EDITORIAL Mr. Bush, were ready for new marching orders
Whats next in the war on
terrorism?
For those who object to the bombing in Afghanistan, the question
is serious and difficult. For it is not unreasonable to conclude on one level
that, in this case, war is working. On some level, war always works
for the United States. Were good at it. So what else could we do?
Would someone please explain to me what we should be doing
instead? asks a letter writer regarding the bombing in Afghanistan.
Another wants no more questioning of the past, just answers for coping
with the current situation.
At the moment, an alternative does not seem likely. The United
States has already committed such enormous firepower to and expended such
staggering (and largely unreported) sums on the war that the question seems
futile.
Add to the dollar amount the intangible costs we will pay for the
upending of Constitutional protections and the circumvention of judicial
procedures ordered recently by President Bush and Attorney General John
Ashcroft.
As a country, we are in full battle gear, long beyond the point of
asking if there might be an alternative. News people who have enormous
resources at their command and access to the top decision makers apparently
find it impossible to form questions that might challenge the status quo.
If we dare ask, however, where we go from here, we had better be
ready to read the past, frustrating as that might be. The record is revealing.

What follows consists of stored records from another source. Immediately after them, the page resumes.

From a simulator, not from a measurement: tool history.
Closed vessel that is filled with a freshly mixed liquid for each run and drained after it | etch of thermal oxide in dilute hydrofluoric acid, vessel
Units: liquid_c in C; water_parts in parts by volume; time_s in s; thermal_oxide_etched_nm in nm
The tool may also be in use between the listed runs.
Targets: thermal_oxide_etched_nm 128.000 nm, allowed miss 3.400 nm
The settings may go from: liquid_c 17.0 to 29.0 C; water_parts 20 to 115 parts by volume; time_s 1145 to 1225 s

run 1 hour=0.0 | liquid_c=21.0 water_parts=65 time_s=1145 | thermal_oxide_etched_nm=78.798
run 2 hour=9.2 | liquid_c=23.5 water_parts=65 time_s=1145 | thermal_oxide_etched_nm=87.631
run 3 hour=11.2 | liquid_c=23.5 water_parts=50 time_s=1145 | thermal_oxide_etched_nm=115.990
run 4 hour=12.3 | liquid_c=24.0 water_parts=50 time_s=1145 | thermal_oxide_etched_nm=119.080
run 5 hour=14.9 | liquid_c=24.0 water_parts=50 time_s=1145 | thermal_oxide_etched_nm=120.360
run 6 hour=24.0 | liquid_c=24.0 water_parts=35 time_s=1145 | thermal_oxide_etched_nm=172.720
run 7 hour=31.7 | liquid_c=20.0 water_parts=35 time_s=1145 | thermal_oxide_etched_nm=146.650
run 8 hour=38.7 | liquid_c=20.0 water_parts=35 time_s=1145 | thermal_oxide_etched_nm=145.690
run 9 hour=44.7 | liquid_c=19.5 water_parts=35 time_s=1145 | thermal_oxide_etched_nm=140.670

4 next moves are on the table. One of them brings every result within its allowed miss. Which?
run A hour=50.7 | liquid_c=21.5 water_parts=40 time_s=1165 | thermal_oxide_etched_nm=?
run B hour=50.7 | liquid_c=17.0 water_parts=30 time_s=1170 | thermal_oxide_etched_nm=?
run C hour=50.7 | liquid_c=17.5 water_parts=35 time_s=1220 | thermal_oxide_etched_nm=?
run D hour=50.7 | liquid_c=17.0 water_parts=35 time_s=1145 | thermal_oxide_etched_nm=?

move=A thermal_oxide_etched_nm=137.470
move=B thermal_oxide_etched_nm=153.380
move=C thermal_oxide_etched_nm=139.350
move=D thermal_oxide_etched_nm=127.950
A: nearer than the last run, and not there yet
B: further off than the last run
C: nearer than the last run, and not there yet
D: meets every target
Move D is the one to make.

We propped up the shah in Iran for 30 years, let him run amok with his secret
police, alienating large segments of the population while offending the
religious sensibilities of many. In Iran, we paved the way for a revolution
fueled by widespread hatred of America.
We then armed both Iran and Iraq at different times during their
1980-88 war with each other (and used Irans arms payments to finance
another war at the time, against Nicaragua). Iraq was eventually victorious --
and before long was menacing neighboring Kuwait. So we went to war, this time
with our former ally and now sudden enemy, Saddam Hussein, and undoubtedly
against some of the weaponry we had sold him.
Even though we declared victory in 1991 in the Gulf War, we have
found it necessary to continue bombing that nation, almost nonstop, for more
than a decade.
And were still terrified of what might be in the works in
Saddams secret weapons facilities.
In Afghanistan, we once backed freedom fighters
battling our old menace, the Soviet Union. Those same freedom
fighters eventually gained control of Afghanistan and helped create and
foster Osama bin Laden and his network of terrorists. Meanwhile, we walked away
from the pressing needs of the war-torn nation. War is our game; we show little
interest in rooting out its causes.
In the mid 90s, when factions were fighting for control of
the country, the rebels who formed the Northern Alliance -- our ally now in
Afghanistan -- were as feared as the Taliban later came to be.
Meanwhile we have become cozy with Pakistans president,
military strongman Pervez Musharraf.
And so it continues.
Some are offended at the recitation of this record, saying it
represents a blame-the-victim mentality that diminishes the tragedy of Sept. 11
and the sense of loss.
Nothing could be further from the truth. The real insult to those
who lost their lives to terrorists would be the stubborn continuation of
unsuccessful polices that guarantee only more terror and war. This time, in
Afghanistan, can we expect different results? After all, the world is watching
closely, and we have cited the suffering of the Afghan people under the Taliban
to help justify U.S. bombing. With our new attentiveness, will we finally begin
to face the desperate poverty of that country and see it within a broader
context? Will we begin to imagine U.S. complicity in the suffering of the
region? Will we begin to repent the way we support dictatorships when it serves
U.S. economic interests? Can we finally imagine waging peace, not war?
Part of the U.S. genius is its pragmatism, its ability to get
things done, to fix what needs fixing and get on to the next challenge. War is
a sign of failure, not success.
So what needs fixing?
President Bush made much in a recent speech about what the
military has learned from its experience in Afghanistan, about what works and
what it will need in the future to remain an effective fighting force. How much
more encouraging it would have been had he conducted an honest and open
discussion about what had been learned in recent weeks on the diplomatic
front.
What if President Bush were to have suggested that treating
nations as if they exist solely to serve only short-term U.S. interests creates
widespread hostility? That propping up despots and unpopular ruling families to
assure U.S. access to resources is antithetical to U.S. values? That we would
have to find ways to close the chasm between rich and poor because it is
outrageously unfair -- and counterproductive -- that 5 percent of the
worlds population, the U.S. population, consumes a third or more of the
worlds resources and produces almost half of its hazardous waste.
What if the president asked for our help in adjusting our
lifestyles and expectations, even modestly, to make us less dependent on
foreign oil? What if he said he would take a portion of money from the military
and switch it to develop technologies to reduce hazardous waste or nuclear
stockpiles?
This would require leadership and a larger vision. And the
American people in their goodness would respond positively. People are
desperate for leadership and responses to the Sept. 11 attacks in New York and
Washington that go deeper than the Presidents call to return to normal
and spend more money.
Afghanistan, so far, has proved that the United States has
daunting military might.
Can we extract ourselves from our own blind cycle of violence and
discover what we should be doing instead? Or will hubris in the
wake of this military campaign further blind us?